We last ate Hrishikesh Desai’s food on our 45th wedding anniversary. Five years later, to the day, we were back for the “big one”. It was a dinner that promised to be exciting . Desai often takes local ingredients and presents a dish that, at first, you think is going to be a prime example of Modern British cuisine. But, skilfully and confidently, he weaves an Indian spice or flavouring into the food. It could all be a bit fusiony and a bit of a “show off” but it isn’t and it really works.
The eponymous restaurant is the main dining experience at the Gilpin Hotel and it’s spaced over several rooms in the main house. This gives a feeling of small scale intimacy – there were only five other tables in the room where we were seated. There’s a nice bar and lounge but it was a lovely evening and we took aperitifs on the terrace.

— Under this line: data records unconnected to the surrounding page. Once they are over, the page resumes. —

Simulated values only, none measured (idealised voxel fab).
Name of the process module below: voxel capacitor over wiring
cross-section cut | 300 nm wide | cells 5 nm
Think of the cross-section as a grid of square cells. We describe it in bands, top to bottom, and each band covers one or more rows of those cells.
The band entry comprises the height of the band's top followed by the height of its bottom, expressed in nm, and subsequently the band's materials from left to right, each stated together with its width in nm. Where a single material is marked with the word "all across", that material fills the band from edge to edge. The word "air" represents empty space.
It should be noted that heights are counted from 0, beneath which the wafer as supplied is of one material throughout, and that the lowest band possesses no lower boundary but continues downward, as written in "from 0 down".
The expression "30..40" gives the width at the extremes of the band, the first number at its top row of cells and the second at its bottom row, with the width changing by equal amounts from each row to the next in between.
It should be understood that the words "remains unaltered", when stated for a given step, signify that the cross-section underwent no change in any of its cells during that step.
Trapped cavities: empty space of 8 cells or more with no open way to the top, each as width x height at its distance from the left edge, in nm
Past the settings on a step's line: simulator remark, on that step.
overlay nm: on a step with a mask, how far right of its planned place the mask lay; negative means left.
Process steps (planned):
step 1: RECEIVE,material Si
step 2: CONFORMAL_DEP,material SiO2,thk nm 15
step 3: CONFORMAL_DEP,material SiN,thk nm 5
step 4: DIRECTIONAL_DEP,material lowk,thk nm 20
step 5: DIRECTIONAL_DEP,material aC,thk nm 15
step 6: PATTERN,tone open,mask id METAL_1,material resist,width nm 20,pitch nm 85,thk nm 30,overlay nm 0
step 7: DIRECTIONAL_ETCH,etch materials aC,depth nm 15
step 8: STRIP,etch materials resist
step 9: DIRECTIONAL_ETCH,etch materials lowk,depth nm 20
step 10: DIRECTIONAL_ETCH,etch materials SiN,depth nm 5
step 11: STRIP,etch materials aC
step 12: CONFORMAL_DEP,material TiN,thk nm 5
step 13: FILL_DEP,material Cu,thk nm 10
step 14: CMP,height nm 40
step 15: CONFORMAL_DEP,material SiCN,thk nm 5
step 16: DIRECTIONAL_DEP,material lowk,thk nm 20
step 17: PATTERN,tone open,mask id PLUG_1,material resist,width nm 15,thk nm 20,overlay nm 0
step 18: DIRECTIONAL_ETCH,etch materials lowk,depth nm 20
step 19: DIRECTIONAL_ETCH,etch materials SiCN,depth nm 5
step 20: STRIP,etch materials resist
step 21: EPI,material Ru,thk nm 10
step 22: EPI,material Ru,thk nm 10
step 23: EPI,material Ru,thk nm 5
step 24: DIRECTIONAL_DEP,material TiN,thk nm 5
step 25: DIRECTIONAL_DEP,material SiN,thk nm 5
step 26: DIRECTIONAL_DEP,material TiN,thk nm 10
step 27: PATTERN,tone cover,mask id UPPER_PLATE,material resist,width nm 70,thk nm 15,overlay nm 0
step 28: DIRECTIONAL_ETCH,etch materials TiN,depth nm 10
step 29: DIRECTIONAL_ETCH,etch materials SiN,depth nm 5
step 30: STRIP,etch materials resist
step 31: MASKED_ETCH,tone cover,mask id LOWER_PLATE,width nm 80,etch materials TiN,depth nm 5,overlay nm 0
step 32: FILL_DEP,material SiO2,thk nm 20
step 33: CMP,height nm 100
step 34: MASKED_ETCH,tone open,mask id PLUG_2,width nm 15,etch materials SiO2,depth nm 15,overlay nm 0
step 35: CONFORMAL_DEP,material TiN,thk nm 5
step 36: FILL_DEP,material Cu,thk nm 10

The tasting menu kicks off with a couple of snacks. A single bite pastry case, filled with Cumbrian beef tartare and topped with a potato foam. And a tiny “cornetto”, filled with a goat’s cheese mousse and topped with a ball of red pepper gel. Yes, it looks exactly like something you’d get off the ice cream van.
The first starter was our favourite course. Isle of Wight cherry tomatoes had been semi-dehydrated to concentrate the flavour and were dressed with a coriander oil. A delicious gazpacho was poured around. And, as a centrepiece to the plate, a spoonful of tomato sorbet – not something to die for, but a recipe maybe to kill for. This plate was a stunner. That was followed by duck liver parfait which was as rich a flavour as you’re going to want to come across. There’s a little jalapeno and cherry compote to cut through it. And two mini brioche on the side – and not just any old broche. These have been flavoured with masala spices from the classic Mumbai street food, pav bhaji. My wife has an aversion to liver, so was served a vegetarian alternative – a concoction of aubergine and mushrooms, both cooked and raw. Also excellent.
The fish course featured perfectly poached lobster tail. There’s also shredded lobster meat. It’s dressed with an excellent, and very refined, sambar sauce – a very rustic version was last seen in one of our favourite Indian restaurants, accompanying a dosa. Lamb “laal maas” was a new dish on the menu. There was lamb loin and a croquette of long braised lamb neck fillet – both absolutely delicious. Different preparations of carrot came together in a very elegant preparation, bringing a sweetness that contrasted nicely with a perky laal maas sauce. Apparently, Desai had previously felt unable to prepare the dish because he couldn’t reliably source the traditional Mathania chillis used in Rajasthan
For the first dessert, there was a pastry case, filled with a passion fruit cream. That’s topped with alternating raspberries and mini meringues. Alongside a lovely yoghurt sorbet and, even here, Desai finds room for a little spice, incorporating just a hint of black pepper.
If the first dish of tomatoes was our favourite, our final dish proved to be the one that we felt just didn’t come together completely. There was a lovely chocolate delice, along with banana bread and pannacotta, with a milk sorbet on the side.
We finished with good coffee and petit fours.
Service throughout, both from the main server and the sommelier, had been excellent.
I rarely mention restaurant prices. They are what they are. But, at £95, this represents exceptionally good value.